## bigcor: Large correlation matrices in R

Here is the update to my bigcor function for creating large correlation/covariance matrices.
What does it do?
1) It splits a matrix with N columns into equal size blocks (+ a remainder block) of $A_1 ... A_n$$B_1 ... B_n$, etc. Block size can be defined by user, 2000 is a good value because cor can handle this quite quickly. If the matrix has 13796 columns, the split will be 2000;2000;2000;2000;2000;2000;1796.
2) For all combinations of blocks, the correlation matrix is calculated, so \$latex A_n/A_n, A_n/B_n, B_n/B_n etc.
3) The blockwise correlation matrices are transferred into the preallocated empty matrix at the appropriate position (where the correlations would usually reside). To ensure symmetry around the diagonal, this is done twice in the upper and lower triangle.

This way, the N x N empty correlation matrix is filled like a checkerboard with patches of n x n correlation sub-matrices. In our case, in which we split the N = 40000 columns into n = 8 blocks, we obtain 36 combinations (combn(1:8, 2) + 8; + 8 because of A/A, B/B etc) of blocks with dimension 5000 x 5000 each. This gives 36 x 5000 x 5000 x 2 (filling both triangles) – 8 x 5000 x 5000 (because the diagonals are created twice) = 1.6E9 = 40000 x 40000.

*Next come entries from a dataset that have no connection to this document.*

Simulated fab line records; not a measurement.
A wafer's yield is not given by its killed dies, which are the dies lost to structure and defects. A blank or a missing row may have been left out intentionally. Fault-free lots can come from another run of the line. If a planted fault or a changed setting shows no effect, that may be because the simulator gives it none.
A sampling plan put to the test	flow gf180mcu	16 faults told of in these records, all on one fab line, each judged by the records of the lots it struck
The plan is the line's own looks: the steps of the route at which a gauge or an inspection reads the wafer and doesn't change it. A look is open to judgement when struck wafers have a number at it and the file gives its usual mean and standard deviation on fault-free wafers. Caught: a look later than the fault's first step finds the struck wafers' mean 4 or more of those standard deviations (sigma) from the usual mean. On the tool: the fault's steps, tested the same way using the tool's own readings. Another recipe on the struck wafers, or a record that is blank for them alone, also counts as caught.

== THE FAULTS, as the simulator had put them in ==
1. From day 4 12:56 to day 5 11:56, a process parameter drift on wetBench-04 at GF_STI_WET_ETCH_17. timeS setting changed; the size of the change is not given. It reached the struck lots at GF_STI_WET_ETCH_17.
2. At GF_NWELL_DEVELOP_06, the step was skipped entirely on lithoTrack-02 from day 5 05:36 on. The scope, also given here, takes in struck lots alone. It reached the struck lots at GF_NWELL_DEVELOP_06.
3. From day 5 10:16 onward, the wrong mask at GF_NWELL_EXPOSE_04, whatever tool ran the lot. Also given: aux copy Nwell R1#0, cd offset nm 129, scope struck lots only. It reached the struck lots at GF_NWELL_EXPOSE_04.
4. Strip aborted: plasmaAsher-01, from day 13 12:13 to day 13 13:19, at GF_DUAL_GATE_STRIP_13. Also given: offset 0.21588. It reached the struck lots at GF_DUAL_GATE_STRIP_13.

The function can found here: http://www.dr-spiess.de/scripts/bigcor.r
Timings for a 21796 x 21796 matrix roughly 2 min!

### 33 Responses to bigcor: Large correlation matrices in R

1. Hristo Iliev says:

This might sound a bit like nitpicking, but each element in a numeric vector is 64 bits or 8 bytes in size, i.e. your vector would require 11,92 GiB, which is still over the RAM size of a typical computer those days.

• anspiess says:

Thanks for the notice, my fault.
But can you explain this:

> object.size(5.25)
32 bytes
> object.size(c(5.25, 5.25))
40 bytes
> object.size(c(5.25, 5.25, 5.25))
56 bytes
> object.size(c(5.25, 5.25, 5.25, 5.25))
56 bytes
> object.size(c(5.25, 5.25, 5.25, 5.25, 5.25))
72 bytes

• Hristo Iliev says:

Of course – object.size gives the memory usage of the whole vector object, i.e. the size of the numeric data plus the size of any metadata and/or control structures, associated with the object (collectively called overhead). With huge vectors the overhead becomes negligible and their storage size is almost equal to the size of the pure numeric data.

2. David says:

Nice! I implemented a parallel version to speed up things a bit. http://brainchronicle.blogspot.com/2013/02/large-correlation-in-parallel.html

• anspiess says:

Wow, awesome! Thanks David!

Cheers,
Andrej

I’m just playing with this and trying to write out the data into a csv or other file for another system to leverage, what is the easiest way to do that. I’ve been trying write.csv.ffdf but that isn’t working. Gives the error, Error: inherits(x, “ffdf”) is not TRUE

• anspiess says:

Hmm, of course, export of the large matrix is essential…
Give me one or two days to figure it out!

Cheers,
Andrej

• anspiess says:

Got it! This works.
res <- as.ffdf(res)
write.csv.ffdf(res, "c:\\temp\\test.csv")

For a 10000 x 10000 correlation matrix timings are:
res 35s
write.csv.ffdf(res, “c:\\temp\\test.csv”) => 17 min!!
resulting in a 1.8 GB csv-file.
If there is a quicker way to export, please let me know!

Cheers,
Andrej

4. Jan says:

@Andrej
Thanks for sharing this function.

Please change ‘MAT’ to ‘x’ within the for-loop as your function will fail if MAT is not specified globally beforehand.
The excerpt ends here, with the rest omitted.